Learning to Infer Parameterized Representations of Plants from 3D Scans¶
Conference: CVPR 2026
Paper: CVF Open Access
Code: https://gitlab.inria.fr/sghrer/3d-L-plants
Area: 3D Vision / Plant Phenotyping / Structured Reconstruction
Keywords: Plant Phenotyping, L-System, Recursive Neural Networks, Parameterized Reconstruction, Point Cloud
TL;DR¶
This paper uses a Recursive Neural Network (RvNN) to learn a "shape space" for plants, directly inferring unordered 3D point clouds into a parameterized L-String (binary axial tree). This approach simultaneously outputs the branching topology of the plant and the geometric parameters of each organ. Trained entirely on synthetic data generated by procedural models, the method generalizes to real scans and provides unified support for three phenotyping tasks: 3D reconstruction, skeleton extraction, and organ segmentation.
Background & Motivation¶
Background: Plant phenotyping (quantifying how genotypes grow in environments) requires extracting high-level information from observations—3D geometric reconstruction, organ segmentation, and skeleton extraction. Observations are typically 2D images or 3D scans. Existing work either focuses on "inverse modeling" (finding growth rules that generate a given plant) or "task-specific" methods (solving only one of the three tasks).

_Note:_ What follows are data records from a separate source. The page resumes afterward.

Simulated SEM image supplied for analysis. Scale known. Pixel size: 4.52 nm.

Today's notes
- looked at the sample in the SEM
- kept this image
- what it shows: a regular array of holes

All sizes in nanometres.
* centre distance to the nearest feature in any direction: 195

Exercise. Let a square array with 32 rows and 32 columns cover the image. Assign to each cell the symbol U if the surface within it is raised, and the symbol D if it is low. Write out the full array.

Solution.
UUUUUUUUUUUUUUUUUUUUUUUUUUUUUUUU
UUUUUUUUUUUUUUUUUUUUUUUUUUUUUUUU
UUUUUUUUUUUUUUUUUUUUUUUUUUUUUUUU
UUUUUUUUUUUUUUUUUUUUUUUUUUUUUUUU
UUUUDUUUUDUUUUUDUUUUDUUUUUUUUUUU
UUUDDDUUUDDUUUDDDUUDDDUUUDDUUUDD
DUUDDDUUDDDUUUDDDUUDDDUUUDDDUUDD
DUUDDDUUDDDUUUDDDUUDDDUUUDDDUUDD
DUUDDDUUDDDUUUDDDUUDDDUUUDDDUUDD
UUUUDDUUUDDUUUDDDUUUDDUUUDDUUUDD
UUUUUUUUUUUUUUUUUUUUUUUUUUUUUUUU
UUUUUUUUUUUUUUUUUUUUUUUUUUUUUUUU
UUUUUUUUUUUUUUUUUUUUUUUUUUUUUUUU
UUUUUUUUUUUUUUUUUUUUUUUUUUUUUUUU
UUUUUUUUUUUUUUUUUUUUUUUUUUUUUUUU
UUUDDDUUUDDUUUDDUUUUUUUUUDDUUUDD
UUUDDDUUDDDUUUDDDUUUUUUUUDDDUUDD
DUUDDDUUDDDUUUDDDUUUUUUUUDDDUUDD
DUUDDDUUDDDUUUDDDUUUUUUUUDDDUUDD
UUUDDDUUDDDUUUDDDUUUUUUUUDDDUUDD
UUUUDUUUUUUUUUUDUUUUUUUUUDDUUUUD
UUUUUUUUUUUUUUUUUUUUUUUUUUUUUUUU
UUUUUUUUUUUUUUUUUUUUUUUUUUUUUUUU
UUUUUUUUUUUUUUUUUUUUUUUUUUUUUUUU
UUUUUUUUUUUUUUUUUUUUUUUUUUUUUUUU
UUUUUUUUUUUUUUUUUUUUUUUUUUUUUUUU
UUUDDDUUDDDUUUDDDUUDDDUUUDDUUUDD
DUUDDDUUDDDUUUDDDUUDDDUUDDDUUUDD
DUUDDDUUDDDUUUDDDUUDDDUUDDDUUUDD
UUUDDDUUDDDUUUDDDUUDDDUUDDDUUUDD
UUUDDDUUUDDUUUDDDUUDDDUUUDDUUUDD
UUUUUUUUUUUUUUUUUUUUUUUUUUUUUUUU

Limitations of Prior Work: Inverse modeling is difficult; current methods are only applicable to leafless branching structures (like bare branches) and fail for leafy annual plants. Task-specific methods are localized, non-generalizable, and do not output structured parameterized representations. Demeter, the closest work to this paper, can learn parameterized plant models but requires manually annotated 3D scans for training, demands pre-segmented inputs for inference, and follows a cumbersome three-step reconstruction process—making annotation and preprocessing expensive and error-prone.
Key Challenge: Plants have many organs and are 3D branching systems with thin organs positioned close to each other, causing strong self-occlusion and ambiguity. Recovering both "structure (topology)" and "geometry (parameters of each organ)" from a cluster of unordered point clouds is extremely difficult. Point clouds have variable point counts, and L-Strings vary simultaneously in both discrete (number/type of modules) and continuous (angle/length parameters) dimensions, making direct regression extremely challenging.
Goal: To infer a parameterized representation from a 3D scan point cloud that encodes both the branching structure and organ geometry, which can then be directly reused for multiple phenotyping tasks.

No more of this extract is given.